APART OF THE PLAN: Countering the rumors that their three-year marriage isn't working, Pretenders lead singer Chrissie Hynde explained why she doesn't live with her husband, Simple Minds' Jim Kerr, father of one of her two children. "This is the way it is," she told London's Daily Mail. "Jim lives in Scotland for the week and comes down to London to see the kids at weekends. He likes it that way and so do I. He doesn't want me ranting in his ear all week, and I don't want somebody around me all the time." Hynde also doesn't apologize for the rock life. "I'm a singer, I'm overpaid and I enjoy it," she said. "End of story. Want to see a picture of my kids?"
DAZE TRIPPER: Well, no one would want a straight answer from gonzo journalist Hunter S. Thompson, the author of Fear and Loathing in Las Vegas. While giving a lecture at Smith College, the model for Doonesbury's Duke character was asked if he misses the '60s. "No," said Thompson, 48, "and in fact I feel cheated that the acid flashbacks that they promised us have not come." Downer, man.
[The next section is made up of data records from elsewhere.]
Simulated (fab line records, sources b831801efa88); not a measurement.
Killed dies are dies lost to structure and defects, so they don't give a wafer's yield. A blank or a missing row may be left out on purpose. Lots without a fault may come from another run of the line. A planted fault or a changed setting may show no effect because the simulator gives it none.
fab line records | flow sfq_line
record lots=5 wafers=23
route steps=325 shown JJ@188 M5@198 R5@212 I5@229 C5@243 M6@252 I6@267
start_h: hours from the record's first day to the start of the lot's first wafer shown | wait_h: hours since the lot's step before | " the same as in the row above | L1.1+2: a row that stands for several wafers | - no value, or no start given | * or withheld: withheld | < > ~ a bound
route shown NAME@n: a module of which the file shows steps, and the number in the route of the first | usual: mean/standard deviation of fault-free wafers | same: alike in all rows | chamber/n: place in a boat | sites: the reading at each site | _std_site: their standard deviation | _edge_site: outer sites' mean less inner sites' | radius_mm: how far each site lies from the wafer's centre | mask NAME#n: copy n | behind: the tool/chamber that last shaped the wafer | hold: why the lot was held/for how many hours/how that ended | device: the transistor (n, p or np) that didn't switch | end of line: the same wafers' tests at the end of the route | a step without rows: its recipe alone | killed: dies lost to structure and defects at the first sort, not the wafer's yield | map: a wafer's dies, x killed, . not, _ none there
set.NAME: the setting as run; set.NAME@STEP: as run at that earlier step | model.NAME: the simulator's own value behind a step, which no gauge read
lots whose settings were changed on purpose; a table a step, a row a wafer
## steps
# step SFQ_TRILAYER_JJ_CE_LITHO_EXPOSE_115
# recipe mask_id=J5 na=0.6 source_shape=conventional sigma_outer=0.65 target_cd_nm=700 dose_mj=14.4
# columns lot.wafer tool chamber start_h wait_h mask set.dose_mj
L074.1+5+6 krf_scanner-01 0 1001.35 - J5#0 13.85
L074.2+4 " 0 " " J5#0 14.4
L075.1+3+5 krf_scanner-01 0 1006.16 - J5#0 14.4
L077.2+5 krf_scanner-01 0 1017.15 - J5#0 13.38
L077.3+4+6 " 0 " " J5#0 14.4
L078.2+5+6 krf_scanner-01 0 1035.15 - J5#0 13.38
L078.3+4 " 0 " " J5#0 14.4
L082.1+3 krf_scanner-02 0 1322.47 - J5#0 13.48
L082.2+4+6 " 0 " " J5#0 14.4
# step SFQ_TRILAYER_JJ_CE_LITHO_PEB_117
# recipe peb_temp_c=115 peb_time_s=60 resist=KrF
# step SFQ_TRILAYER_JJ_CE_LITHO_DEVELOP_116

TART-TONGUED: When Suzy Menkes, fashion editor of London's Independent newspaper, said on British television that Princess Diana looks like a tart when she wears black-leather skirts with lacy stockings, other members of the press and British designers didn't hem or haw. Victor Edelstein, who designs evening gowns for Di, swore, "I have never seen her dress like a tart." Designer Lindka Cierach chimed in with, "She has done more for British fashion than anybody else in recent years," and added that leather is a classic. Daily Mirror woman's editor Christena Appleyard said a leather skirt might look tarty if "you wait until you're in your mid-40s, your bottom's heading for your ankles and your knees are having a mid-life crisis. Then, because you are a fashion expert, you squeeze yourself into it and tell yourself you look good." She said she had seen Di's detractor, Suzy Menkes, in just such a getup looking just that way.